Anyway, I know it was the advice of some people to perhaps pursue more introverted type of girls who perhaps would "mirror" me. I disagree strongly and I already know well what I want. The thing is that I am overridingly attracted to the top-tiers of girls (especially gregarious ones.) While it may sound shallow, the first reason is that they are tremendously gorgeous, funny, engaging, and I love girls who smell good. I am a clean-freak myself, and I love girls who really take care of themselves, and I love VERY feminine and cute types of girls. I really really love when a girl acts very feminine and flirtatious.

Its also a fact that when I was a youth, these type of exclusive cheerleader-type girls were the ones who snubbed me and looked on me as an untouchable. While some might not like to hear it, its a huge sense of accomplishment for me when I can engage with these type of popular girls.......... and I can mask as an NT and have them accept me................ even if they won't date me, they can parry with me as an equal to them and accept me as an equal in their conversation. It gives me a huge ego boost to make me feel how far I have come...... and if they will date me, then what a rare prize I have earned. Being socially accepted into "the cool kids table" is about enough for me though to make my head spin.

I have a huge desire still to be socially successful...... this has given me a huge drive to try and masquerade as much as an NT as possible. I have been doing this for so long, that I think I have just really internalized some aspects of a more "Alpha" personality to the point where it is 2nd nature. I've become a bit 2-faced.

In order to socially develop, what helped me some was I made it a bit of an internal "competition" with me where I'd feel I had "scored" if i had done well in a conversation, etc, etc.............. doing this for so long developed a bit of a hunter aspect of me............. In a way, its become kind of a game for me to pursue the top catch I can and have a go at it. I've unwittingly set high standards for myself this way through my huge motivation in many facets of my life (working out, school, etc,) I know it sounds crap, but when I can come together with a very exclusive type of girl, who wouldn't give me the time of day 10 years ago, it is a massive rush for me.

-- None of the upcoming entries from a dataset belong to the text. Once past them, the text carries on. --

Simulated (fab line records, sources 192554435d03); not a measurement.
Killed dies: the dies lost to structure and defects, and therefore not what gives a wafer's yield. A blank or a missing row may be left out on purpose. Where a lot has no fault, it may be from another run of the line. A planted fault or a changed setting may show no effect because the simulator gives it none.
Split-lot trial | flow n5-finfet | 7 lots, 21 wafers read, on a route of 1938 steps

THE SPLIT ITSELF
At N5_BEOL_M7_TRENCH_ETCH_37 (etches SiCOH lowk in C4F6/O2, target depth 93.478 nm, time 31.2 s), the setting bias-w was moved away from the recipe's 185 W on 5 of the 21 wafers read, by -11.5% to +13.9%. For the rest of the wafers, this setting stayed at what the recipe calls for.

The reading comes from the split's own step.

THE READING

"Preppy" girls also help "fill in my gaps" Its like I want a partner who will introduce me to new experiences, especially social ones. I feel that in some physical, mental, and professional areas, I've been successful enough to merit that such a prestigious type of partner would take me seriously for a relationship, and we could reciprocate as equals. I frankly want my future wife to be downright gorgeous. I also want her to be intelligent/and/or/educated so we can have deep conversations and keep alive mental and sexual "sparks." This is very important to me.

I have spent much of my life STARVED for intelligent conversation, so I really need a woman who can go back and forth with me.

I have also before associated with other people with AS face-2-face........... and other introverted people. Frankly though, I don't get on with them. I've just sort of learned that i don't look down "alternative" roads for dating since I don't mesh with those type of people. For me, dating another girl with AS who also has social issues would be a bit redundant for me.......... It would also be "more of the same" for me of just sitting about the house, doing little, and having the same tiye of issues multiplied exponentially if we went back and forth. I really don't want to deal with things from another like random meltdowns, tiptoeing about a human time-bomb, and weeks on weeks of staying in. I really want a girl who can make me complete.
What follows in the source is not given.